To create a mirrored copy of the namespace, in the DFS Management tool, right-click on the Namespace and click on "Add Namespace Computer". Here you can point to an existing share on a different server or create a new share.
DFS masks which server is used for the folder target. To fully use DFS in this situation, you will need to point to multiple folder targets. In my situation, I want to have one server always used as long as it's available. I don't want to hit a random server because there could be data integrity issues. DFS replication is good, but it doesn't handle data locking or data write-through. This means that there could be a delay from when something is written on disk until it has replicated to all other servers. For that reason, I only want to fail over when absolutely necessary.

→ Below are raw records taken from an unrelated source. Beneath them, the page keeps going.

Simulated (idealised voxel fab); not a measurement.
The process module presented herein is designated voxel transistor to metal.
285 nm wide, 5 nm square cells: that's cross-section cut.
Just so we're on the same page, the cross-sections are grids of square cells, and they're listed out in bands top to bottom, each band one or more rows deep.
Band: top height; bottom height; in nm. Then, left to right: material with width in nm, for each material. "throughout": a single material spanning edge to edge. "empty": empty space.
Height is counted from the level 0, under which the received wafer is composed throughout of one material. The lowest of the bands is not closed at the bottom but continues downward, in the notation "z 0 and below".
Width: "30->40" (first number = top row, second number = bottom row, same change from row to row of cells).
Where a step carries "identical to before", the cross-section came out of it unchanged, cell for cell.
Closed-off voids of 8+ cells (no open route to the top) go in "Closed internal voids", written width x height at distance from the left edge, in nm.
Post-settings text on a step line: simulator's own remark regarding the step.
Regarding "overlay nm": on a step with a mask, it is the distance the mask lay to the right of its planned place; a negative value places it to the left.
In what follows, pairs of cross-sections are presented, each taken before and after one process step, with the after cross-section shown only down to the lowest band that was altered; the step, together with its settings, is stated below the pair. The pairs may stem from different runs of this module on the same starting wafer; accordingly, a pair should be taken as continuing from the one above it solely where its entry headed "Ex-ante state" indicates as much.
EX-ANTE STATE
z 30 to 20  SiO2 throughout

To achieve this there are a few things that are necessary.
- The failback hotfix mentioned above needs to be installed.
- All webfarm nodes need to be running Windows Server 2003 SP1 or later
- The caching duration for the folders need to be changed. The default is 1800 seconds (30 minutes) which is too long for our situation. That means that less requests are made to the namespace folder, but it also means that the failback could take up to 30 minutes after the primary server is back online. You can update this by right-clicking on the folder in "DFS Management", going to properties and then the Referrals tab. Make sure to do this on each new folder. You can also change the cache duration on the namespace, but the default is already 300 seconds (5 minutes).
- In the Referrals tab of the namespace properties, check the "Clients fail back to preferred targets" checkbox.
- In the Referrals tab of the folder properties, check the "Clients fail back to preferred targets" checkbox.
- On the properties of the primary folder target, in the Advanced tab, enable "Override referral ordering" and select "First among all targets"
- On the properties of the backup folder targets, in the Advanced tab, enable "Override referral ordering" and select "Last among all targets"
Now you have a primary/backup server configuration that will always use the primary server as long as it is available.
The Active Directory part of things is done automatically and apart from the steps mentioned already, doesn't need any extra configuration. Just be sure to have redundant domain controllers in your Active Directory environment.
Links and Paths
There is a growing list of links and paths that can be used to testing purposes. Let me summarize them here assuming that the folder is called Site1 and the Folder Targets are also given the same name.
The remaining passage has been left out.